If one created a questionnaire about freedom and put it to ordinary people on the high street, then obviously the answers they would likely give would reflect the way the word “freedom” is most commonly used in our collective life.
These uses would include the freedom to do what one wants - aka, the freedom of choice - and also the freedom of speech, democratic or civil freedoms, freedom from political tyranny, freedom to love or marry who one wants to, freedom from coercion in the workplace, freedom from social harm or exploitation based on sex, race, religion, etc. For others freedom might mean material freedom, the freedom that having money brings, to travel, to change jobs, to buy new houses or cars. Or the freedom of athletes to jump, run, or swim (or birds to fly). For people brought up in Christianity, freedom probably means freedom of the will, to choose good rather than evil, or evil over the good. For religious people in India and parts of Asia, freedom might mean moksha, spiritual liberation, nirvana, for which they are willing to accept the authority of the lineage, the rimpoche, the guru, the tradition.
So freedom has many connotations. There is also the freedom of neutrinos to pass through concrete objects without interference, the freedom that infinite space has from any possibility of containment, and various science fictional or occult freedoms to bend space-time or manifest energy at will.

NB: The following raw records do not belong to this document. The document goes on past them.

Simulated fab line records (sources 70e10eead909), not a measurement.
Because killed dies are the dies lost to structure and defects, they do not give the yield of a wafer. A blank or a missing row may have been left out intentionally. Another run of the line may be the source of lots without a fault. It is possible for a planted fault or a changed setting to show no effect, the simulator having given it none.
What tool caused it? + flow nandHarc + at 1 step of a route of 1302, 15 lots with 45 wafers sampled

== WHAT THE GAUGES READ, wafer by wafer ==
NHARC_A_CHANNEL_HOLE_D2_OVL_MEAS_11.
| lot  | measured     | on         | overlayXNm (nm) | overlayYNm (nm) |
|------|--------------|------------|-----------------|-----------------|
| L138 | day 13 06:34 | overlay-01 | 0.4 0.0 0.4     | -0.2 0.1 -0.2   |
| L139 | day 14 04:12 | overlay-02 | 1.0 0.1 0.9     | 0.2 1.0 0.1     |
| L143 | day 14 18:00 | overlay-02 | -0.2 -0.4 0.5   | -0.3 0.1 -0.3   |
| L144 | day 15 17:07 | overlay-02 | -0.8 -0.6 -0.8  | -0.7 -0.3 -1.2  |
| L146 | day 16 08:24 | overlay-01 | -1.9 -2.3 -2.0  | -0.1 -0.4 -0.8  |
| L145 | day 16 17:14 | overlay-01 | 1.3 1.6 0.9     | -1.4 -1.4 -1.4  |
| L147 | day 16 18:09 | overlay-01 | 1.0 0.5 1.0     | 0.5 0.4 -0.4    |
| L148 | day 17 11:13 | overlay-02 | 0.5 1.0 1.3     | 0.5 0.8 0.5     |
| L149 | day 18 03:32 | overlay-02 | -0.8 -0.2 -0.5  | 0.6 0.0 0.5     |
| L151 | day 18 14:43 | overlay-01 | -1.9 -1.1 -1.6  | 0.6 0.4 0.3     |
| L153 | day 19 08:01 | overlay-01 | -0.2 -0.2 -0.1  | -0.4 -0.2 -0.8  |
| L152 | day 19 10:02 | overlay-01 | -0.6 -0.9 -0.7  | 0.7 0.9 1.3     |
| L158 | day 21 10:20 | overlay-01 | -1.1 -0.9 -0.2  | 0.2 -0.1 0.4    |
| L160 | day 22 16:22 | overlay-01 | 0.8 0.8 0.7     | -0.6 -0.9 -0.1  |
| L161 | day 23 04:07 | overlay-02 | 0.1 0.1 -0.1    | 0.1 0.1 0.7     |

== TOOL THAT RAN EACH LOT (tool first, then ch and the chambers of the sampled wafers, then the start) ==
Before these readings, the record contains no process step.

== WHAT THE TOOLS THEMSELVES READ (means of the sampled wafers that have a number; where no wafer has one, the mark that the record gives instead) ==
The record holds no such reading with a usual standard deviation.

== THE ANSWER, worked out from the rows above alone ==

However, we are not free to stop our own physical death. We are not to free make the world conform to our image of how it ‘should be’ (dictators and tyrants try this, but they always fail). Physically, mortally, our freedom is definitely circumscribed. So there is no unconditional freedom for the body. Matter follows strict laws that can only be broken under limited conditions that are themselves subject to supervening (limiting) forces. The energy that underlies matter may be free after a fashion, but as soon as matter takes on form - as it has done for the whole universe, including our brains and bodies - it is subject to limitations that cannot be wished away.
So as macdougdoug writes, we are discussing psychological freedom primarily. This is clear from the dissolution speech Krishnamurti gave in 1929 from which you started this thread.
That is, Krishnamurti gave that speech to dissolve the organisation with which he was associated because it - like all religions and spiritual organisations - had become a psychological limit on the freedom of the mind:
it becomes a crutch, a weakness, a bondage, and must cripple the individual, and prevent him from growing, from establishing his uniqueness, which lies in the discovery for himself of that absolute, unconditioned Truth.
That the freedom with which Krishnamurti is concerned is primarily psychological is clear from the examples he uses:
I desire to free him from all cages, from all fears, and not to found religions, new sects
He says he wants to set people free
from all fears–from the fear of religion, from the fear of salvation, from the fear of spirituality, from the fear of love, from the fear of death, from the fear of life itself.
What Krishnamurti considers imprisoning factors are
Your prejudices, your fears, your authorities, your Churches new and old–all these, I maintain, are a barrier to understanding
And therefore
I have only one purpose: to make man free, to urge him towards freedom, to help him to break away from all limitations, for that alone will give him eternal happiness, will give him the unconditioned realization of the self.
Happiness and realisation have to do with the mind, not material factors primarily. Fundamentally, freedom for Krishnamurti is
the absolute, unconditioned Truth which is life itself
And I wonder how many of those hypothetical 1000 people polled for their opinion would say this? Probably only a few!
So, nobody, are you willing to limit the discussion to a concern for psychological freedom primarily (not that social and political freedoms don’t have their place)? Because, otherwise, there is likely to be endless miscommunication on this topic.